Homily – May 3, 2015

Last week I drove from Niagara Falls back to Toronto and driving along the QEW through the wine country I could see long stretches of grape vines. They showed little signs of growth and we wondered how our severe winter would limit their new spring growth. Years ago when I studied in Italy I remember farmers pruning the vines in the early spring. The farmer cuts off those branches that are basically useless and in doing so he makes the vine and the other branches more fruitful. I remember too seeing the farmer going home at the end of the day leading a donkey loaded down with the dead branches to be used as firewood for cooking his meals.

The imagery Jesus uses in today’s gospel is so very powerful. He is the life giving, life sustaining vine and we are the branches, branches that draw our life from the vine. When a branch is snapped off the vine it is separated from it source of life it withers and dies.

This images our life as Christians. It is only when we are united to Christ, the life giving vine that we, the branches, grow in our relationship with Christ. Through his life giving grace we are enabled to live lives that image the life and love of Christ. United to Christ the vine we are able to face and cope with the challenges the come our way each and every day. It may the strength and patience we need to cope with chronic illness, our own of that of a spouse or a child. It is a reality, a pain, a weakness that won’t go away but we can live with it because we are sustained by the life force that is ours through are union with Christ. That same union, that same life giving abiding in Christ is what helps us admit to and cope with our own limitations; our impatience, our intolerance, our pettiness, our gossiping, our need to accumulate things we really do not need, our wastefulness and so many other faults that bother us at the end of the day.

Christ, the life giving vine gives the grace to start all over at the beginning of a new day. When we abide in Christ, when Christ is the source of all we do and think and say then we can bear much fruit; the fruit of love, the fruit of forgiveness, the fruit of coping with our own faults and failings, be they great or small, the fruit of being there for those who need us, the fruit of a sensibility to the sufferings of neighbours living down the street next or strangers living in refugee camps around the world. Christ, our life giving vine gives us an attitude of gratitude toward all the blessings by which our lives are blessed.

Our life giving union with Christ gives us the openness to accept and respect the dignity and the worth of every person who comes into our lives. Those signs we saw carried by the peaceful protestors in Baltimore ‘ Black Lives Matter’ can make us think about our own openness to men and women of different color, culture, faith or lifestyle, people for whom Christ died on the cross with the same love as he has for each of us. Black lives matter. All life matters.

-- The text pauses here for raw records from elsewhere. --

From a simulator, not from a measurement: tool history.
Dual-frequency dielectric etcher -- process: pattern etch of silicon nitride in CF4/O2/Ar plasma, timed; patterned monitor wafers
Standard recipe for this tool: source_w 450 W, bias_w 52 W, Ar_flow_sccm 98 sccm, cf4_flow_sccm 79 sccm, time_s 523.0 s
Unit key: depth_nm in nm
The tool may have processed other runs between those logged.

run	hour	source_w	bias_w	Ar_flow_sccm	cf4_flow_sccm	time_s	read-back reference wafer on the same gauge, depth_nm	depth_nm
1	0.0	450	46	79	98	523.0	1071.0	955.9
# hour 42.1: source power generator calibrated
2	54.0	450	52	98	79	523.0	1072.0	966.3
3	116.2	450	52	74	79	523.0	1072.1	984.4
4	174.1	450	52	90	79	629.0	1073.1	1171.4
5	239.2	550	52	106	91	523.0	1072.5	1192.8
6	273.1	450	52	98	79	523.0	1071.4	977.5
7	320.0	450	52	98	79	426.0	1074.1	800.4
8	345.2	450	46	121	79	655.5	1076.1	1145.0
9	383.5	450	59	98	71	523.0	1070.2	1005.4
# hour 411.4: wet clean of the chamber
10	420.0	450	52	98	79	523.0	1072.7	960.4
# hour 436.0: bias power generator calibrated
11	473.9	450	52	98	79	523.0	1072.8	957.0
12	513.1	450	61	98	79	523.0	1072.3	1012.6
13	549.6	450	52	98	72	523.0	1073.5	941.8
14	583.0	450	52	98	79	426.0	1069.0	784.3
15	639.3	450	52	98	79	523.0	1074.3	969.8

I am the vine and you are the branches are written in Latin on the doors of our tabernacle. It is through our reception of Holy Communion that our oneness with Christ the vine is strengthened. As we continue our Mass we pray for ourselves and for each other that through the life and love that is ours by our union with Christ the life giving vine we may, in the ordinary living of our ordinary lives we may all bear much fruit in and thru the lives we live, the works we do, prayers we pray and the service we give.